According to the Vietnam Gold Business Association, with the $3.5 billion worth of turnover and the annual growth rate of 25 percent, the gold market has been very attractive in the eyes of foreign investors.

In developed countries, gold jewelries have been mostly exported, while Vietnam still cannot find the outlets for its jewelry products. Every year, Hong Kong exports $3 billion worth of gold jewelries, while the figure is no more than $500 million for Vietnam.

The inner problems of the Vietnamese gold jewelry market have been settled yet, while foreign investors are attempting to jump into the market. Five groups of businesses from France, Brazil, Hong Kong, Thailand and Malaysia have come to HCM City to explore the Vietnamese market so far this year.

Observers have noted the presence of a lot of foreign businesses at the 2013 International Jewelry Trade Fair. A report showed that 30 enterprises from Hong Kong, Thailand, India and Italia came there to look for business opportunities.

Nguyen Van Dung, Chair of the HCM City Jewelry Association, said the foreign enterprises came to Vietnam not to look for distributors, but for the partners who can team up with them to set up the companies which make gold jewelry products. Through the joint ventures, they would set up representative offices, or production workshops in Vietnam.

In the immediate time, the foreign businesses would bring their products to display at shopping centers and supermarkets.

In fact, a lot of foreign jewelry brands have appeared at shopping malls and supermarkets in Vietnam already. The products are believed to penetrate the domestic market across the border gates, i.e. they are brought to Vietnam by the travelers entering the country.

Meanwhile, analysts say Vietnamese enterprises are facing big difficulties because they have not made appropriate investments in the production and they cannot control the input material sources, therefore, they cannot compete with foreign companies in prices.

Due to the current strict regulations, a lot of jewelry companies have to collect materials from unofficial supply sources at high prices (VND4 million per tael higher than the world’s price on average). They also cannot borrow money from banks to make jewelries.  

Therefore, though having been warned that foreign firms may crush them when they come to Vietnam, the enterprises still cannot do anything to defend themselves.

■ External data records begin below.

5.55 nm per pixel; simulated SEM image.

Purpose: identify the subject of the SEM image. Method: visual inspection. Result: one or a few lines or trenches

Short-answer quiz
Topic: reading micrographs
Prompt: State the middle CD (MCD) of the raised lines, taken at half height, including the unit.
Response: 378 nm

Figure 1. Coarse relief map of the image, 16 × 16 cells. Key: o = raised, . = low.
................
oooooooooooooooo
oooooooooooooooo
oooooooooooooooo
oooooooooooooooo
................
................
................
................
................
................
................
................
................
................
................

Anticipating the big difficulties, a lot of jewelry companies have left the market. 70 percent of the total 3,000 enterprises has dissolved or stopped production.

Vietnamese enterprises would not only face big difficulties in the home market, but would also find it difficult to export their products due to the high export tariff of up to 10 percent. Meanwhile, Thailand, India and China impose zero percent on jewelry exports.